Amazon’s most popular storage option is Amazon S3. The S3 stands for simple storage service, and it’s a scalable web-based service for backup and archiving of data.
S3 allows for uploading, storage and downloading, and upon sign-up, new AWS customers receive 5 GB of Amazon S3 standard storage, 20,000 Get Requests, 2,000 Put Requests, and 15GB of data transfer out each month for one year.
Users’ data is stored on servers in multiple data centres, and uses encryption for authentication. There is the option of keeping data private or making it public.
"Amazon S3 provides a simple web-services interface that can be used to store and retrieve any amount of data, at any time, from anywhere on the web. It gives any developer access to the same highly scalable, reliable, secure, fast, inexpensive infrastructure that Amazon uses to run its own global network of web sites. The service aims to maximize benefits of scale and to pass those benefits on to developers."
Amazon S3 is designed for 99.99% availability and 99.999999999% durability. These numbers are surely unquantifiable but they look good for Amazon.
S3 "gives you access to the same highly scalable, reliable, and fast infrastructure that Amazon uses to run its own global network of web sites. You also benefit from pay-as-you-go pricing."
Last year, Amazon instigated its push into big data by launching Kineses, a new service for processing massive volumes of steaming data in real-time.
Terabytes of data can be stored and processes per hour from hundreds of thousands of sources. The data can be pulled from social media feeds, location-tracked events and financial transactions.

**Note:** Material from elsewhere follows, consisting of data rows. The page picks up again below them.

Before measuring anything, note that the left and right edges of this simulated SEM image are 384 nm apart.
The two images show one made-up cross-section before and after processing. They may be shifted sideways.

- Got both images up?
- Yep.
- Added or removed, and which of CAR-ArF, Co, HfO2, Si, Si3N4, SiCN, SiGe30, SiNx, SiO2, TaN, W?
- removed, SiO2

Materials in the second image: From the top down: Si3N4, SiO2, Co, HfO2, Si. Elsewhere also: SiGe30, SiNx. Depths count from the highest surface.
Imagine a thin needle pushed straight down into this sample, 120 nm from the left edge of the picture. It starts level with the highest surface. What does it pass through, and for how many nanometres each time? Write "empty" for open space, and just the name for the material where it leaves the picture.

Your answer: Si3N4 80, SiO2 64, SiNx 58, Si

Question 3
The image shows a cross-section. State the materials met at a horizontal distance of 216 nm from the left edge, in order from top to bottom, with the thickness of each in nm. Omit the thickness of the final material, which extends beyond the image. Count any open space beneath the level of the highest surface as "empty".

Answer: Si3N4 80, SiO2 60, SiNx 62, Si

Amazon said: "With Amazon Kinesis applications, you can build real-time dashboards, capture exceptions and generate alerts, drive recommendations, and make other real-time business or operational decisions. You can also easily send data to a variety of other services such as Amazon Simple Storage Service (Amazon S3), Amazon DynamoDB, or Amazon Redshift. In a few clicks and a couple of lines of code, you can start building applications which respond to changes in your data stream in seconds, at any scale, while only paying for the resources you use."